IN THE FRAME: Dr John Rodda



The spotlight falls this month on water expert John Rodda, a founder member of the Environment Group who in his 'retirement' has been much involved in parish politics. He tells Eric Dore about his time in the area – and about his eight years in Switzerland, where you are fined for not cutting your hedges!

When did you come to live in Brightwell cum Sotwell?
When I first came to live in Sotwell the Beatles were topping the charts, BBC 2 was just “on air” and Harold Wilson was about to launch his white hot technological revolution. At the time there were 4 shops in the village, fresh bread emerged piping hot from Mr Kew’s oven while the Parish had its own Rector. However we shared a party line for our phone and mains gas was still 30 years away. In many ways, the village in the 1960s must have been remarkably similar to what it was before WW II!

And Why?
Sotwell was, and still is, close to Howbery Park where I was researching the hydrology of small river basins. This was at the start of what became the Institute of Hydrology (IH), now the Centre for Ecology and Hydrology (CEH). Then, because of forecasts of water shortages in England by 2000AD, there were government worries that the conifers being planted around many reservoirs were reducing runoff and consequently the volume of water that could be captured and put into supplies. Our research was designed to show if this concern was real. It developed into a programme which continues today, one which has spawned many different initiatives along the way.

How did you come to take part in Village activities ?
Three events in the mid 1970s stimulated village life considerably. First there was the opening of the new Village Hall. The second was the publication of the first issue of The Villager. Then, a year or so later, the Queen’s Silver Jubilee led to the launch of the Community Association ― I became the first chairman. The Association’s first project was the construction of the hard surface on Kings Meadow. To raise funds, a series of events were staged which brought villagers together: barbeques, a music hall, a cabaret, a performance of Trial by Jury and the organising of the Village Fete. The tradition continues today, the money raised being contributed to different village causes.

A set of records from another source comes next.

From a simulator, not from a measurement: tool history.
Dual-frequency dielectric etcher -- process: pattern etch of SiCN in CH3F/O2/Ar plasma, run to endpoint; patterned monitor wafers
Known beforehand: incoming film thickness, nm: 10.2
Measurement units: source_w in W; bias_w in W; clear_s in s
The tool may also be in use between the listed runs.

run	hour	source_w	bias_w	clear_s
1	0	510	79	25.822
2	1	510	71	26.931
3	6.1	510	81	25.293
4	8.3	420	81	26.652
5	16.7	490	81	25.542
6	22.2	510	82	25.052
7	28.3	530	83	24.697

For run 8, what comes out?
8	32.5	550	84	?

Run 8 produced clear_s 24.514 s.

Why did your career change direction?
Research at IH led into management of government research in the Department of the Environment (DOE) in London and management of aspects of the nation’s water resources. Taking part in the activities of a big Whitehall Department was a salutary experience, especially when the environment was a burgeoning issue. Meetings at the Commission in Brussels were part of these environmental activities― the UK had just become a member of the European Community. Even then, our attitude to “Europe” was very individualistic, as we usually favoured lines different to those of most of our partners, ones often at variance with the Commission’s views.

What has been your most interesting work?
On a global scale, problems of floods and droughts, landslides, and other natural disasters are addressed by a number of bodies of the United Nations. One of these is the World Meteorological Organization (WMO) with its headquarters in Geneva. I joined WMO, to lead the Hydrology and Water Resources Programme which aids and assists the Organization’s 180 or so member countries to counter these problems. Some of the projects underway were: “Improving the flood forecasting system in Bangladesh”, “Instituting measures to reduce water pollution from mining in Papua New Guinea” and “Setting up a diploma course on hydrology in Nairobi”. Part of my WMO duties involved chairing the UN’s Committee on Water which brings together all the different bodies of the UN with programmes in water, some 25 in all. At this time the Rio United Nations Conference on Environment and Development was being prepared leading to the agreement of Agenda 21―the blueprint for the future. Water was then and still is an issue which enters into so many areas of human endeavour. And of course, the impacts of climate change are mainly felt through water: changes in the hydrological cycle bring about more of the extremes of flood and drought. Consequently I attended the inaugural session of the WMO/UNEP Intergovernmental Panel on Climate Change (IPCC) and became involved in its work.

What was it like to return to the village after 8 years in Switzerland?
Although we returned frequently to the village whilst we were resident in Geneva,. living abroad provided a different perspective on the UK, The view from Switzerland, a very well ordered country where nothing ever seems to happen, contrasted markedly with Britain in the 1990s, where so many things seemed to be going wrong and Prime Minister Major was in government but not governing! However the petty regulations which intrude into everyday life in Switzerland were very irksome by contrast with the relative freedom of living in Brightwell- cum-Sotwell. So returning after 8 years in Geneva was in some ways a relief but even more a pleasure. We could do things in the village that would have incurred a fine where we lived in Switzerland―not cutting back our roadside hedges by a specified date and riding a bike without insurance and a plate to show it, for example. And although British trains did not run on time, the television programmes did, unlike those on Swiss TV. Returning to the village sparked the setting up of the Environment Group and the publication of our own Agenda 21 Report in the form of the 1998 Parish Conservation Plan. In the same year we celebrated 50 years of the union of the parishes of Brightwell and Sotwell by “Beating the Bounds” of the combined parish. Subsequently in the 21st Century, as a member of the Parish Council, life seems to have been taken over by the SODC Core Strategy and its many machinations.